Question

In the propositions-as-types paradigm, we are still faced with the question : what types are propositions ? I currently know 3 different answers :

  • Coq's sort Prop and its typing rule that asserts it is closed under products indexed by abtirary types $$\frac{A : \mathsf{Type}_i \qquad x : A \vdash B(x) : \mathsf{Prop}} {\prod_{x : A} B(x) : \mathsf{Prop}}$$
  • HoTT's HProp, which are types where all elements are equal, together with the HProp truncation fun A:Type => ∥A∥, which assigns an HProp to each type A.
  • Coq's new SProp. As far as I understand, SProp is almost the same as HProp, but instead of explicit rewrites, the type checker will be happy to implicitely convert any element of an SProp into another. So I won't discuss SProp anymore here.

I see some common points between Prop and HProp, the main one being that Coq is compatible with the axiom of proof irrelevance, which asserts that all Props are HProps. Also there is the similar guarded match. Coq accepts to destruct a proof of a Prop only when it is proving a Prop. Likewise, the recursion principle of the HProp truncation accepts to lift ∥A∥ -> B into A -> B, only when B is an HProp. Another common point is seen via Coq's extraction mechanism : all proofs of Props will be discarded, because they map to singleton types.

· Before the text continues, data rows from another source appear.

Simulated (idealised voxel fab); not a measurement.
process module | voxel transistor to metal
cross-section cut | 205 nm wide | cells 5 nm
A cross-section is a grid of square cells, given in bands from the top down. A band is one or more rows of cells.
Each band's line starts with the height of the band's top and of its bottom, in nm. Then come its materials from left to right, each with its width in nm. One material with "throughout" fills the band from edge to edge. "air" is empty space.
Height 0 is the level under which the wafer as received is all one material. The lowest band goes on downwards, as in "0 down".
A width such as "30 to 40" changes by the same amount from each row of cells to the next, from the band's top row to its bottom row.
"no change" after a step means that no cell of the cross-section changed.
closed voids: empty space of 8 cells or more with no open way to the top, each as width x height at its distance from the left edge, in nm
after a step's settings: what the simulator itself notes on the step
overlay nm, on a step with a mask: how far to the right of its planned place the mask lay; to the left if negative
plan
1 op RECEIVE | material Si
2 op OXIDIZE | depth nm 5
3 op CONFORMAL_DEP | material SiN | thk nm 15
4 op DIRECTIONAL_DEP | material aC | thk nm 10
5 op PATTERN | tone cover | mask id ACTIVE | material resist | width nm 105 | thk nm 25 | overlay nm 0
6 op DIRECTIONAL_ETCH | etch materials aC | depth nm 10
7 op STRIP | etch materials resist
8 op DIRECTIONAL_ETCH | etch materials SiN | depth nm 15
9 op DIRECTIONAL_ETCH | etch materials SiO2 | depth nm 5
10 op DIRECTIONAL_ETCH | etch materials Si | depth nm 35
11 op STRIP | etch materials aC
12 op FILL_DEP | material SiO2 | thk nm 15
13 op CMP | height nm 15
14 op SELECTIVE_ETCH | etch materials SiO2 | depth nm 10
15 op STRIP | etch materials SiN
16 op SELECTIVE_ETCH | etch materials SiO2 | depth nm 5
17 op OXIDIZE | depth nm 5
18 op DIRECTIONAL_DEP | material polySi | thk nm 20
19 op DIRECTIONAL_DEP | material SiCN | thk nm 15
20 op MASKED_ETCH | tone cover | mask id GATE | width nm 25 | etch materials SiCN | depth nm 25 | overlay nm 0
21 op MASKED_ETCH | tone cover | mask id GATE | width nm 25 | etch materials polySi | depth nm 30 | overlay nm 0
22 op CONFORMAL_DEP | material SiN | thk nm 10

However I don't clearly see how either of these definitions captures the concept of a proposition. A HProp makes some sense to me, because uniqueness allows to interpret inhabitants as mere proofs that the HProp is true. But then one can argue that a proposition does have different proofs, some being simpler than others for example. Or some using more or less axioms than others (constructive proofs versus classical proofs for instance). Concerning Coq's Prop, I understand that it is impredicative, but I don't think it explains enough. And why didn't Coq take proof irrelevance as a hard typing rule (where 2 proofs are the same Prop would be judgementally equal, rather than propositionally equal) ? I think it would be compatible with HoTT, if we redefine eq in sort Type rather than Prop.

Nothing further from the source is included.